Marriage can be a big challenge. The union of two people with their own distinct personalities and world views can mean the potential for disagreement is huge. If selfishness crops up, or if finger-pointing begins, resentment and emotional turmoil can result.
Some couples handle marriage through trial and error. Some can even make this approach work. Even so, marital differences can be better managed with negotiation strategies. It may sound surprising at first, but a negotiation seminar can be a useful way to get couples resolving their differences to achieve win-win outcomes. Can married couples negotiate their way to marital bliss?
Treat Negotiation as a Continuous Process
In a 2009 interview with The New York Times, the Obamas revealed that their marriage is a series of negotiations. The former president and first lady revealed that, over the years of their marriage, they have had to walk a tight balance. The couple admits a lot of give-and-take is involved. They cite supporting each other as a key factor in achieving their individual professional and familial ambitions.
Many couples make the mistake of seeing marital negotiations as a one-time event. In family-based negotiation seminars, experts emphasize that most issues couples negotiate on will likely be linked together.
For instance, when you negotiate on which apartment to live in, the outcome may affect other factors. These could be which couch you should buy or how many cars you can have. You might even find yourselves later negotiating which jobs to take based on the apartment choice. One consideration is how the apartment you choose might affect your commute times.
The higher the stakes and the more complex the situation, the more a couple’s individual core values are involved. Every solution can set off a series of new complications. It’s wise to accept that there will rarely be a perfect solution for most problems. The best thing a couple can do is to continually work together to seek mutually beneficial solutions.
Recognize That Some Things Are Non-Negotiable
In marriages, there are usually a lot of expectations between couples. Both partners often feel their other half should be making some sacrifices to ensure the couple’s happiness.
While compromise can be sought in different scenarios, there are some core values marital partners may not be willing to negotiate on. These include:
- Spiritual practices
- Core values
Negotiation seminar experts advise that the negotiable parts of marriage normally relate to decisions and behaviors. Couples should consider a Shapiro Negotiations consultation if they would like to learn strategies and tactics for how to reach their desired solutions. For example, it’s acceptable to ask your spouse to avoid spending too much time at their place of worship at the expense of other commitments. However, it’s not acceptable to ask your spouse to drop their religious belief altogether.
Strive for Joint Agreements
When marital partners brainstorm solutions, some options may only be appealing for one partner. To keep both partners happy, try to first adopt solutions that are acceptable to both partners. Finding mutually beneficial solutions is usually a better option than trying to concede on sacrifices too soon.

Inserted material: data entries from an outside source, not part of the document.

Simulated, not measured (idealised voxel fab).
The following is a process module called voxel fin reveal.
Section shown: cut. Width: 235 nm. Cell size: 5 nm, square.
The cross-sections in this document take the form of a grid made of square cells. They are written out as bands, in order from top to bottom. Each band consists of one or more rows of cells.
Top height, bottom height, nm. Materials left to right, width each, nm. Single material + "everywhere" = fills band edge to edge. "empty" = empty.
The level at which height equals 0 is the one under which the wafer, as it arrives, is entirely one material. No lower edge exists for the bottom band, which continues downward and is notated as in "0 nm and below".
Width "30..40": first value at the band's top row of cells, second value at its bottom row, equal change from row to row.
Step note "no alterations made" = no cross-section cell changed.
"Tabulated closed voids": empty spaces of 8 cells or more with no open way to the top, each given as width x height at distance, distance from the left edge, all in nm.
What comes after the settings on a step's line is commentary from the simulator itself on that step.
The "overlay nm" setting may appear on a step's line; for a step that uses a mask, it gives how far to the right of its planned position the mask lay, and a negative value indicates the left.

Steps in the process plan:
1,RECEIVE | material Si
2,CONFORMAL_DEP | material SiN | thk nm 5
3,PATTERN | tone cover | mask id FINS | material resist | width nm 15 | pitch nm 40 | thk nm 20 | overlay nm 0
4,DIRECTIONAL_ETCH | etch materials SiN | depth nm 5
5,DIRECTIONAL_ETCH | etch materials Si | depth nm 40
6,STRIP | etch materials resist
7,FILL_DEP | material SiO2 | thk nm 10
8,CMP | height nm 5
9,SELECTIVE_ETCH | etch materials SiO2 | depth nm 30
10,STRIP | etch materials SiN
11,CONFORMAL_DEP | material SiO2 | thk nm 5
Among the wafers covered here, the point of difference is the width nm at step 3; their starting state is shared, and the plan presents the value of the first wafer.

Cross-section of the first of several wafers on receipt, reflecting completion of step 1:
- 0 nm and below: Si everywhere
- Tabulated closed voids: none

Some marriages end up with one partner being more dominant than the other. When these partners brainstorm ideas together, the dominant partner usually makes the final decision. The submissive partner may just go along with things.
True joint agreements happen when both partners feel their needs are being met and both approve of the solution. Marriage seminar leaders advise the dominant partner to be mindful of their position. The less-dominant partner may seem happy to concede. However, continuous submission can breed resentment.
It’s important to keep the channels of communication open. Being honest reduces the room for misunderstandings and agreements made under false pretenses.
Where there are lingering disagreements, hold off on taking action. Holding off action gives time for both partners to consider the pros and cons. Taking a step back can allow room for new alternatives and new perspectives.
Reciprocity Is More Important Than Compromise
Marriage, like most social unions, is a give-and-take partnership. If one partner is making all the major compromises, the relationship can end in resentment.
It’s healthy for a couple to make sacrifices for each other. Sacrifices that go both ways make for healthier relationships. Reciprocity breeds a feeling of being appreciated and equal partnership. Your partner may view their sacrifices as worthwhile if you’re also making equal sacrifices.
Make Safe Ultimatums
Occasionally, negotiations can reach an impasse and delay solutions. In this situation, marriage seminars encourage using clever compromises to move talks along. One way of solving impasses is by playing “the ultimatum game.”
In the ultimatum game, one partner is selected to choose the reward. The other partner can then choose how the reward is distributed. Having a safe ultimatum can quickly resolve issues while considering both partners’ feelings.
The ultimatum game respects both partners’ needs and gives each partner a say in decision-making.
An example is when remodeling the kitchen. One partner could choose the style while the other picks the appliances. For vacation plans, one partner could choose the destination while the other picks the activities. It’s important to switch around who is selecting and who is distributing the reward at each turn.